Cambrian: Opinion

Water rate study produces some startling results

The Bartle and Wells Associates Nov. 3, 2015, CCSD Water and Sewer Rate Study has some startling results. Using the BWA proposed water rate example of six units per billing period (two-thirds of all bills at or below this level) would have a $25.50 base (no free water, as BWA calls it), plus four units at $6.50, plus 2 units at $8.50, plus a $25 Emergency Water System charge, which equals $93.50.

The November 2009 rate increases of 9.75 percent water and 15 percent wastewater passed during a most difficult economic time and under Proposition 218 procedural requirements. The community understood the needs of the CCSD and recognized their extensive, across-the-board cost-cutting efforts.

Comparing the above proposed rate charge example to the 2009 rate structure ($23.82 bimonthly base charge, which included the first six units of water) results in a 293 percent increase!

Six units per billing period equates to 75 gallons per household per day or, as assumed in predrought CCSD calculations, with 2.2 persons per household, 34 gallons per capita per day, or gpcd. The 34 gpcd is far below the average predrought, California urban use of 125 gpcd and the current 97 gpcd under drought restrictions according to the state water board.

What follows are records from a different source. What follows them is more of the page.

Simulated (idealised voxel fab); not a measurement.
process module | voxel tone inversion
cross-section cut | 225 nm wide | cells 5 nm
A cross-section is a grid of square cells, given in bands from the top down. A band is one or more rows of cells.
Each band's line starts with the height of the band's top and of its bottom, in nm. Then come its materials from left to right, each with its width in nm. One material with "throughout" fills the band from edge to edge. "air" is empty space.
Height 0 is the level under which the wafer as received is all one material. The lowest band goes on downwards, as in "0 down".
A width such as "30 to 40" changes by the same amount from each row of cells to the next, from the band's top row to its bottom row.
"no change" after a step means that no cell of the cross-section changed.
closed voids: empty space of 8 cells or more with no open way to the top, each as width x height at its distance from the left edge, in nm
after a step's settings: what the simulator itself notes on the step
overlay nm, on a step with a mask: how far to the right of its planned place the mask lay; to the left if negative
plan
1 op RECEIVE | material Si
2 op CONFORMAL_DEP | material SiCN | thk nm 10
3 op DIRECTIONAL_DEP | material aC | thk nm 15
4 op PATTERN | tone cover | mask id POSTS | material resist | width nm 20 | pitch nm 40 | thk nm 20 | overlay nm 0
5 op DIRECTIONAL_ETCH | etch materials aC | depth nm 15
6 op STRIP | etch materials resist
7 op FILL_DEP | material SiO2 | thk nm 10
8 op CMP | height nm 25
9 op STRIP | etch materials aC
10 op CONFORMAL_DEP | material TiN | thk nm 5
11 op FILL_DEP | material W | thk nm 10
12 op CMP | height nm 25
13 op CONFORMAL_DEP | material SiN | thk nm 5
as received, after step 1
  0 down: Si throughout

Even long-term drought-stricken Australia’s average per capita use is 50 gallons! The price tag just using the drought-restricted 97 gpcd under the proposed CCSD water rates would be $188.

Wow!

The CCSD would be better off encouraging greater customer water consumption to better use the EWS system. Bartle and Wells Associates assumed a 70 percent predrought water usage rate could actually reduce the potential use of the EWS in the future. It could extend large water consumers’ use of the alternate water source, Warren Ranch/Winsor Water.

Conversely, using the EWS 500 acre-feet-per-year production capacity could yield a significantly higher production revenue stream. Higher water production would provide a more reasonable quality of life and should result in reducing water rates.

Some of the reasons leading up to this shocking water rate proposal:

▪  Lack of CCSD reaction to the 40 percent drop in water sales revenue since February 2014 — almost two years ago!

▪  The rush to build the EWS before obtaining a consensus by the many necessary permitting agencies: “cart before the horse syndrome.”

▪  An overly complex and expensive, one-off, engineered EWS design versus a much lower cost, standardized product from a corporation such as GE Water.

▪  Nonconservative drawdown of reserve funds that could have put normal CCSD operations in jeopardy.

▪  Dependence on state and federal grants to support present and future planning.

▪  Bartle and Wells Associates’ assumption of an operational cost inflation rate of 4 percent instead of using the past five-year average consumer price index rate of 2 percent as an escalation limit.

A commercial company would be most likely be headed toward bankruptcy if it followed a similar path.

We do not want to replicate the Los Osos sewer scenario, but the CCSD should not have dug such a deep financial hole for Cambria citizens to fill. The CCSD should have been more conservative in its actions and more aware of changes in its operating environment.

It would be more helpful if CCSD leadership spoke directly to the public rather than through the BWA consultant and its public information officer.

The public deserves to understand how such a large financial shortfall occurred and, specifically, how the rate increases would be used to resolve the situation.

Allan MacKinnon is a former member of the Cambria Community Services District Board of Directors and North Coast Advisory Council.